It isn’t as sad as all that. I lived a life there, and realized that it really wasn’t the place that is important. When I lived as a boy near Chicago, my best friends lived there, too. When I lived in Hershey, PA, my best friends lived there, too—and when I moved to California, I made friends for a lifetime as I grew into an adult.
In the wine world, the ultimate goal for many winemakers is to express a sense of place with their wines. Yes, there are plenty of good blends in various bottles, but most winemakers want their wines to be a story of something from somewhere. It’s still true that some of the most sought after wines in the world are from single vineyards, even single blocks in a vineyard whether from Burgundy, Alsace, Rioja, Napa Valley or here in my new home in Washington.
Not to be glib, though, but people aren’t grapes—and the world is changing, not always for the better, it’s true. There are still many who are from a place and live there all their lives and are proud of the histories of their families in that place. But so many of us now are migratory, nomadic even, and the roots that we plant aren’t always in the ground, but rather with the people we love and the memories we create together.
In my life, I’ve been a Midwesterner, a Mid-Atlantic East Coaster, a Southern Californian and a Pacific Northwesterner, and so many of the people I know can say the same of themselves. I still think of myself as a Midwesterner primarily. That’s where I was born, where my people came from and where many of them lived out their lives. I wrote about placing my mom’s remains in the grave at Grand Union Cemetery in Strasburg in 2021, and of the myriad feelings that evinced themselves that day, one was my and my brothers’ own connection to that place. We’re from there.
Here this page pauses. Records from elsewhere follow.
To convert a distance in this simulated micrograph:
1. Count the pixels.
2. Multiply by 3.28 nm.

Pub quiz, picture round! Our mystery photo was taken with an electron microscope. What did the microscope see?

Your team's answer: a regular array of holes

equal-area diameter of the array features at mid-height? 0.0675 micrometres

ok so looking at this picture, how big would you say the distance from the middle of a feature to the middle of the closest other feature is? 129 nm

And we’re also from other places. Our connections moved us well beyond the soil of northeastern and central Ohio. They’ve been watered by the friendships we’ve made all across the country from east to west. We are nobodies from nowhere and maybe history will simply record us as the great migratory masses who sought out a place to live because they were either forced to go there economically, or they had the luxury to choose where they wanted to be.
So, the definitions of where I’m from, my people, the place that bred me, has changed. So many of us now are less about the soil we grew in, than the soil we claimed and made our own—and if we’re true to this moment, then we realize what we really are is someone who belongs with someone else, for it’s the people we live our lives with who ultimately make our home.